ADGAN - The Implementation of paper Controllable Person Image Synthesis with Attribute-Decomposed GAN

Overview

ADGAN

PyTorch | project page | paper

PyTorch implementation for controllable person image synthesis.

Controllable Person Image Synthesis with Attribute-Decomposed GAN
Yifang Men, Yiming Mao, Yuning Jiang, Wei-Ying Ma, Zhouhui Lian, Peking University & ByteDance AI Lab, CVPR 2020(Oral).

Component Attribute Transfer

Pose Transfer

Requirement

  • python 3
  • pytorch(>=1.0)
  • torchvision
  • numpy
  • scipy
  • scikit-image
  • pillow
  • pandas
  • tqdm
  • dominate

Getting Started

You can directly download our generated images (in Deepfashion) from Google Drive.

Installation

  • Clone this repo:
git clone https://github.com/menyifang/ADGAN.git
cd ADGAN

Data Preperation

We use DeepFashion dataset and provide our dataset split files, extracted keypoints files and extracted segmentation files for convience.

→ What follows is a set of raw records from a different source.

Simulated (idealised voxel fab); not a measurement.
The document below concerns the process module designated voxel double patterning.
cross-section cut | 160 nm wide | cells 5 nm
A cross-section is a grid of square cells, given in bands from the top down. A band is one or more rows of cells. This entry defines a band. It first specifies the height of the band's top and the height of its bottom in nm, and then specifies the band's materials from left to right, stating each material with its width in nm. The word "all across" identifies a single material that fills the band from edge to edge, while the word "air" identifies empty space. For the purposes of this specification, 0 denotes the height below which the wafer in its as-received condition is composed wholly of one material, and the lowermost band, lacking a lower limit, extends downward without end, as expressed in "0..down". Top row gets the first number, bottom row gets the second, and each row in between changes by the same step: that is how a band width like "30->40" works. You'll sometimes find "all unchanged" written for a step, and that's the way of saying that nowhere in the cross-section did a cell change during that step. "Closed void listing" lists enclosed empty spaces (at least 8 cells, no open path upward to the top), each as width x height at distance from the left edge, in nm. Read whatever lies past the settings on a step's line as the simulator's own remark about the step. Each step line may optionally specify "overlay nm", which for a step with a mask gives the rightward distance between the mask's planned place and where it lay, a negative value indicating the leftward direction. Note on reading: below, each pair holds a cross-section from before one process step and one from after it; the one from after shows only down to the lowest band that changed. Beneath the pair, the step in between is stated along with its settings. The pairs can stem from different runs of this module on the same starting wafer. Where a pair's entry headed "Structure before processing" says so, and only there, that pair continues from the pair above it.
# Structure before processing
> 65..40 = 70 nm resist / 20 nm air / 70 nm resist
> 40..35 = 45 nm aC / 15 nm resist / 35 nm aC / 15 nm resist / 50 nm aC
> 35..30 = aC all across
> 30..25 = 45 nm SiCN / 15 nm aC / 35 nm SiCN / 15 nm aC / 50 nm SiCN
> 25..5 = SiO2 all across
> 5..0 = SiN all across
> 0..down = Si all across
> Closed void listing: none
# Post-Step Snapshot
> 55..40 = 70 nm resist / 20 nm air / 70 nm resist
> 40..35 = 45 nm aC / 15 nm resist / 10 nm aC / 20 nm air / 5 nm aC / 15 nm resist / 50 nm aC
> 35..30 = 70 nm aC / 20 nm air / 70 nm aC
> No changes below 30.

The dataset structure is recommended as:

+—deepfashion
|   +—fashion_resize
|       +--train (files in 'train.lst')
|          +-- e.g. fashionMENDenimid0000008001_1front.jpg
|       +--test (files in 'test.lst')
|          +-- e.g. fashionMENDenimid0000056501_1front.jpg
|       +--trainK(keypoints of person images)
|          +-- e.g. fashionMENDenimid0000008001_1front.jpg.npy
|       +--testK
|          +-- e.g. fashionMENDenimid0000056501_1front.jpg.npy
|   +—semantic_merge
|   +—fashion-resize-pairs-train.csv
|   +—fashion-resize-pairs-test.csv
|   +—fashion-resize-annotation-pairs-train.csv
|   +—fashion-resize-annotation-pairs-test.csv
|   +—train.lst
|   +—test.lst
|   +—vgg19-dcbb9e9d.pth
|   +—vgg_conv.pth
...
  1. Person images
python tool/generate_fashion_datasets.py

Note: In our settings, we crop the images of DeepFashion into the resolution of 176x256 in a center-crop manner.

  1. Keypoints files
  • Download train/test pairs and train/test key points annotations from Google Drive, including fashion-resize-pairs-train.csv, fashion-resize-pairs-test.csv, fashion-resize-annotation-train.csv, fashion-resize-annotation-train.csv. Put these four files under the deepfashion directory.
  • Generate the pose heatmaps. Launch
python tool/generate_pose_map_fashion.py
  1. Segmentation files
  • Extract human segmentation results from existing human parser (e.g. Look into Person) and merge into 8 categories. Our segmentation results are provided in Google Drive, including ‘semantic_merge2’ and ‘semantic_merge3’ in different merge manner. Put one of them under the deepfashion directory.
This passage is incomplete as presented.